Here is another jewel of an article, written by Michael Noll:
As hardware costs plummet and greater bandwidth becomes more affordable, cloud computing becomes even more alluring and feasible for the hobbyist. Working with large data sets is an interesting problem set, now attainable by the average developer with a free LINUX hard drive partition and some spare time.
Hadoop is essentially a framework, written in Java, for accessing large data sets. For the average developer, it’s usually used in conjunction with HDFS which is a custom file system designed for stroing large data sets on cheaper hardware. HDFS data is usually stored in units of entire web pages written to disk “as-is”. Once stored, this large data set is accessible for parsing and analysis.
Indexing of this data is done via what is called a map-reduce algorithm. The easiest map-reduce algorithm to envision is the word count algorithm. Each word on a page is assigned the value “1″ in the map portion, then all words are counted by sorting the words and adding their values. The result is a frequency count of each word in a page. This is the simplest of ten well known map-reduce algorithms, found in this white paper:
The magic of Michael’s article is in how to prevent the stringent, often painful Jython interface to Hadoop. This trick is by streaming this data on the command line from his simpler, more Pythonic map-reduce algorithm directly to Hadoop, thereby avoiding the complex Jython interface. Very clever indeed! It would be wonderful to see all of the relatively standard map-reduce algorithms written in Python.
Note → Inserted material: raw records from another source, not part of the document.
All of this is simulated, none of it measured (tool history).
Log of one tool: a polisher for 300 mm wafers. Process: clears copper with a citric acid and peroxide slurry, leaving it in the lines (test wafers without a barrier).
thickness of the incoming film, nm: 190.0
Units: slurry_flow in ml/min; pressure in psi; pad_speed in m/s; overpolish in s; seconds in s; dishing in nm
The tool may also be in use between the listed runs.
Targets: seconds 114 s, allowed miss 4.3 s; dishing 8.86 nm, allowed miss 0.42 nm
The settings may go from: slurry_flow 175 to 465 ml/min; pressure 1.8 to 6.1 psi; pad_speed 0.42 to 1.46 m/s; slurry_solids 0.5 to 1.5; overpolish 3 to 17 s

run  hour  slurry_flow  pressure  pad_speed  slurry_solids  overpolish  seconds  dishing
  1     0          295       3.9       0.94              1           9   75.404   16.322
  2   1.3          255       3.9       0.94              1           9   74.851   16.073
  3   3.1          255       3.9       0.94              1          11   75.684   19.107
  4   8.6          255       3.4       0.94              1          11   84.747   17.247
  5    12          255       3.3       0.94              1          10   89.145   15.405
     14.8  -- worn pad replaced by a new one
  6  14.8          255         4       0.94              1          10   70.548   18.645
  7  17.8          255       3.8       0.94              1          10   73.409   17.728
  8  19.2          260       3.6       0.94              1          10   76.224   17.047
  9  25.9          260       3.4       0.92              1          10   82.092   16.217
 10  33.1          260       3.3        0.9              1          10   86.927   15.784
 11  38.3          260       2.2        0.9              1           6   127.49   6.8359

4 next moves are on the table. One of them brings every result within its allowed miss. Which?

He has a couple of other great articles on exactly how to install and configure Hadoop on Ubuntu here:
On top of Hadoop is usually a metdata store, holding high level information about which page sets or data “chunks” can be found on which volumes, for efficiency. After attending a cloud computing conference in November, I realized that many companies have chosen to write their own metadata layer using HiveDB, or custom metadata tools, and many distributed MySQL databases, rather than settling for the expensive commercial solutions. This great work is the primary cause of the proliferation of easily accessible Open Source cloud computing tools.
Another project to watch is called Mahout, which is an attempt to make all of the well known map-reduce algorithms generally accessible across multicore Hadoop systems.
I run Fedora 10, and have a bit more work to do, but it is outstanding to see such an easily accessible installation for such a relatively complex set of tools. So many software tools and toys, so little time!